Lesson 3: Simplifying square roots

# Simplifying square-root expressions

Worked examples of taking expressions with square roots and taking all of the perfect squares out of the square roots. For example, 2√(7x)⋅3√(14x²) can be written as 42x√(2x).

## Want to join the conversation?

• Solve this, please square root of (x+ 15) + square root of (x) = 15
• First, you are in the wrong section of lessons. You have a radical equation, not a radical expression.

For a problem more like yours, I would suggest you look at the 2nd problem at this link: http://www.purplemath.com/modules/solverad3.htm

I'll get you started on your equation: √(x+15) + √(x) = 15
1) I would move one radical to the other side. I think it is less confusing. The link above keeps them both on the same side.
Subtract √(x): √(x+15) = 15 - √(x)
2) Square both sides: [√(x+15)]^2 = [15 - √(x) ]^2
3) Simplify left side. FOIL or use extended distribution on the right side to eliminate the exponents
x + 15 = 225 - 30√(x) + x
4) Subtract x: 15 = 225 - 30√(x)
5) Subtract 225: -210 = - 30√(x)
6) Divide by -30: 7 = √(x)
7) Square both sides again: 7^2 = √(x)^2
8) Simplify: 49 = x
9) Check answer back in original equation to verify that it isn't an extraneous solution.

hope this helps.
• At , you state the answer: 6xz√2xz.
However, what happened to the rule that x or z can't be negative?
Did we assume all variables were greater than or equal to zero in the beginning?
I know we don't need absolute value of the variable if it is x^2, or x^4. But in this case, it was just 6xz√2xz. Both x and z were singular, and if one of them were negative(and the other positive), wouldn't this answer be incorrect without a restraint?
• Why has this question remained unanswered for five years? In the first example, why was the absolute value of X not necessary?
(1 vote)
• at , how do you solve the equation radical 75yz to the second power? i watched the video but i am still a little confused.
• What is to the second power, √(75yz^2)? I think this is what you mean, so 75 breaks down to 25z^2 (perfect square) and 3y (non-perfect square), √(25z^2)*√(3y) = 5z√3y.
The other choice is √(75yz)^2 in which case the square and square root cancel to give 75yz.
• Hello, I'm hoping that someone can show me the way!

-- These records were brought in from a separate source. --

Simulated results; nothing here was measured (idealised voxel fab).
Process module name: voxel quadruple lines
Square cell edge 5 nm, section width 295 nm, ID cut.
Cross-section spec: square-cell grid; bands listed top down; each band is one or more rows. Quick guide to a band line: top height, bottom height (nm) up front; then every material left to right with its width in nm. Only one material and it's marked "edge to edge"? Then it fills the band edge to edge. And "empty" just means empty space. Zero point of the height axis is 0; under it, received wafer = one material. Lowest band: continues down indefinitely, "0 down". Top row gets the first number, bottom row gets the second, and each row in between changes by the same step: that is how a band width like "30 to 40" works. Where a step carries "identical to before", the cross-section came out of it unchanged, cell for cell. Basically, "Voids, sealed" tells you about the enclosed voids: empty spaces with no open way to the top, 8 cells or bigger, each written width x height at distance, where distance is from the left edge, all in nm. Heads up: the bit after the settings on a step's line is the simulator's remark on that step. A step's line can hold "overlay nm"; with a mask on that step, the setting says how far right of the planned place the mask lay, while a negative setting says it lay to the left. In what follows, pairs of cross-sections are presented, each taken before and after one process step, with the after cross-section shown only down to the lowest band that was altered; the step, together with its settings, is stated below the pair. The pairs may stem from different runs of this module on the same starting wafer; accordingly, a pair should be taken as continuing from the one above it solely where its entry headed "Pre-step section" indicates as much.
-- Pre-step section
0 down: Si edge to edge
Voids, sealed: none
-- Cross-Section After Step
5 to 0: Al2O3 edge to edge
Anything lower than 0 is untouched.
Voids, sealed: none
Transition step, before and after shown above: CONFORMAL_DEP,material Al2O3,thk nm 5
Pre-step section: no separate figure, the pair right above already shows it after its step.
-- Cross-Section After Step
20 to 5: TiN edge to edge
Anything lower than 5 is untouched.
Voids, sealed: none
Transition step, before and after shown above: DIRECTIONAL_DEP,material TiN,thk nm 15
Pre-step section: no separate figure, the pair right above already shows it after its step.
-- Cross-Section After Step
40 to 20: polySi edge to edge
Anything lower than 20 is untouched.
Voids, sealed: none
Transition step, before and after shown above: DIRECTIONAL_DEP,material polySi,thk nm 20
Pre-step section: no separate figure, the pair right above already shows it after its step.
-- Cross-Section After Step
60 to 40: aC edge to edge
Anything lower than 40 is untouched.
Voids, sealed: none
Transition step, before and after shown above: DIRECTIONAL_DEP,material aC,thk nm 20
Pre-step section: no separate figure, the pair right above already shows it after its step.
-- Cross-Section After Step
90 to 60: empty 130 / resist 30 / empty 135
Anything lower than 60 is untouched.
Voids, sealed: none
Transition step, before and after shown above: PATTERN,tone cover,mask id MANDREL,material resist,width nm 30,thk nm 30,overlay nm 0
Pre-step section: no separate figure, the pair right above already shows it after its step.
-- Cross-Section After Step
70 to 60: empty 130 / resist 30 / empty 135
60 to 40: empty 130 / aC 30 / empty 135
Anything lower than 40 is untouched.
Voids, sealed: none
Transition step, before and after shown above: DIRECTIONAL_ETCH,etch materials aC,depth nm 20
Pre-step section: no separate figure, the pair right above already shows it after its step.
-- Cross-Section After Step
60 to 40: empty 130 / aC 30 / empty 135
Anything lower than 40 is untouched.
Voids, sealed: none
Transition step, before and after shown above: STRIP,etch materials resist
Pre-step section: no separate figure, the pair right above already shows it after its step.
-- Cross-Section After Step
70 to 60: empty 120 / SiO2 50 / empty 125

I am working through the following square root simplification problem:

Square Root of 108a^6

108 can be prime factored into: 2*2*3*3*3

I then broke it down as:

Sq rt of 2^2
Sq rt of 3^3
Sq rt of a^6

I then came up with the following:

2*3*a^3
or further simplified: 6a^3

The Khan answer (which I of course presume is correct) came up with the following simplification:

6a^3 sq rt of 3

It looks like rather than combining like integers and adding exponents, Khan multiplied 2*2*3*3*3= 6^2*3

----
Is there a rule or a step that I'm missing here that brings me to an incorrect answer?

• Your approach is ok. But, the sqrt(3^3) will not equal 3. You need to look for perfect squares which would have an even exponent. Since this exponent is odd, regroup. Split the factors into sqrt(3^2) sqrt(3) = 3 sqrt(3)
2*3*a^3 sqrt(3)
Multiply factors outside to get:
6 a^3 sqrt(3)

Hope this helps.
• I don't get this!
• I understood everything, it was easy to understand
(1 vote)
• good for you bud
• i do not understand any of it, just since like you just make up numbers, how is any of is simplified?